School proposal makes splash
Former Nevada schools superintendent James Guthrie, who may have been forced out of his job by Gov. Brian Sandoval, is getting wide attention for his notion that some Nevada teachers get pay raises.
And as a result, the problems of Nevada education are also getting wide attention.
In an essay for the Nevada Research Policy Institute, Guthrie proposed that Nevada pay the top 10 percent of Nevada's teachers an annual salary of $200,000, thus attracting better candidates for teaching positions.
Guthrie described the idea as a quick fix for the state's schools problems: “A cadre of $200K classroom teachers would have an overall price tag for taxpayers far lower than the incremental school improvement ideas currently being contemplated, such as lowering class size or new add-on programs to ensure students can read by the third grade.”
The Nevada State Education Association responded, “There is no ‘silver bullet' that will fix Nevada's education system, as the report boasts. Of course we need a way to attract the best and brightest to our profession, but choosing a small percentage of teachers and lavishing them with high salaries would, as the report suggests, capture attention, but do little more.”
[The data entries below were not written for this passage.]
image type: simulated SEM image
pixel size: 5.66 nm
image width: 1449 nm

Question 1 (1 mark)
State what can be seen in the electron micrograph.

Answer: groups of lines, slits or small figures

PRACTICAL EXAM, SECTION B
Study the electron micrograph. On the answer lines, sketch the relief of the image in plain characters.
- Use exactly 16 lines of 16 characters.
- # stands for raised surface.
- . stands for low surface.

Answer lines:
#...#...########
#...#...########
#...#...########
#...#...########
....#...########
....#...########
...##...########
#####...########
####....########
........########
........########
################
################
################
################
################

When Adam Taylor of Business Insider described Guthrie's proposals, he wrote, “Nevada education may well need rescuing. A 2013 report from Education Week found that the state's high school graduation rate was just 59.2 percent—the lowest in the country. When 24/7 Wall Street compiled the data … it ranked Nevada's public education system second ‘worst' in the country.”
Guthrie appears to be preparing for a Michelle Rhee-like role in his career. He is reportedly planning to release a national plan for education.
He was appointed school superintendent by Sandoval in 2011 after the Nevada Legislature switched the appointment power from the state school board to the governor. (Contrary to some published reports, he is not the state's first appointed school superintendent. That honor goes to John Bray in 1910.) The two men had public differences and Guthrie finally departed.